I think there is one use case which is already supported by this specification but which could be supported better.
Consider the following folder structure:
Code:
dir_to_comp
1.rar_uncompressed_dir
1.rar
Rar (for example) files probably will not be able to be reconstructed using uncompressed files any time soon, so they need to be stored directly. The extracted files on the other hand may be extracted from the rar instead of being stored seperately. Right now I think each file needs its own block node entry, if you want to split it in multiple blocks for deduplication even more. So how about allowing a single block node entry to create multiple blocks, defined by the underlaying block itself? Maybe it would be helpful to be able to redundantly store just the information how many blocks it will be to allow for easier/faster parsing of the remaining block nodes without having to decompress the .rar first. This count could also be useful for some corruption checks.
Some examples where I think this could be useful (for reducing the number of explicitly listed block IDs):
- Compressed archives, which cannot be recreated but where (some parts of) the included files are also stored somewhere else again. Maybe even jpegs which are (for some weird reason) also stored as a bitmap or even png extracted from them.
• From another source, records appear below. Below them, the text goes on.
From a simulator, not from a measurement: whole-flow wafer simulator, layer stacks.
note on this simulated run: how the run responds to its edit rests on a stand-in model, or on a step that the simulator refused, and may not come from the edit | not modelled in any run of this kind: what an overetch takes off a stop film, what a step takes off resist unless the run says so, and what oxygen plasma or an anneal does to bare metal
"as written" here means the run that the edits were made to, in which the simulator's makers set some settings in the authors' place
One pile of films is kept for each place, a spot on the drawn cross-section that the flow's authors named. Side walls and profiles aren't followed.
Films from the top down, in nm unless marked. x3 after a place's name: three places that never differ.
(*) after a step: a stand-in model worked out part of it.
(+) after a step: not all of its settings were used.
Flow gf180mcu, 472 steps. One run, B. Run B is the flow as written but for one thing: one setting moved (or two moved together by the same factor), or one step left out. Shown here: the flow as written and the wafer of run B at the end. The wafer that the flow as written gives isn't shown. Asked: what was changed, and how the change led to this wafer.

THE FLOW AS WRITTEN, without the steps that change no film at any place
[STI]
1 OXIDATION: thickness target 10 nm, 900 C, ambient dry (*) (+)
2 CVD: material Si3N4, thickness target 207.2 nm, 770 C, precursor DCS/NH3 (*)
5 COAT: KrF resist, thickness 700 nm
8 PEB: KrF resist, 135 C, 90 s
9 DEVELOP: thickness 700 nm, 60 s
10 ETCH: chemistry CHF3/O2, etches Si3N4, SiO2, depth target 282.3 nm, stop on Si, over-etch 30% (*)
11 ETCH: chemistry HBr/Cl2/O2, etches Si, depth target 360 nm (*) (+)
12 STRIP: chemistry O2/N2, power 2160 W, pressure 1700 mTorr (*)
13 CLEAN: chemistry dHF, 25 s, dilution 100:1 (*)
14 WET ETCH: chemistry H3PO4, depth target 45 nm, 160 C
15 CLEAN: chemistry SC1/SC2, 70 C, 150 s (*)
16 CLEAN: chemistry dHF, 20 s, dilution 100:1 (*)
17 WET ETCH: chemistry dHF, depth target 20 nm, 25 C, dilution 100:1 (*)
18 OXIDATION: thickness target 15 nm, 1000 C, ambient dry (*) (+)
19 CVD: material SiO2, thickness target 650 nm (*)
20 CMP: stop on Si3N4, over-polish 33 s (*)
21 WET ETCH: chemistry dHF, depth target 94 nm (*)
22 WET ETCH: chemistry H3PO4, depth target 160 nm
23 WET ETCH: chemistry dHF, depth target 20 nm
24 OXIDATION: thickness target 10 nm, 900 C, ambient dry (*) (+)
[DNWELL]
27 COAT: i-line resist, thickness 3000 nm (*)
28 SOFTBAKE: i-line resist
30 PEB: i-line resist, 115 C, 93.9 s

- Splitting files into multiple blocks for deduplication, for example using anchor hashing. It should only be used as long as the blocks should only be referenced and not removed by deduplication itself. So the most relevant use case will probably be files inside a non recreatable archive.
On the other hand this may increase the count of block IDs that "pollute the namespace" if only a few of them are needed. Although files where no blocks at all are needed could be skipped.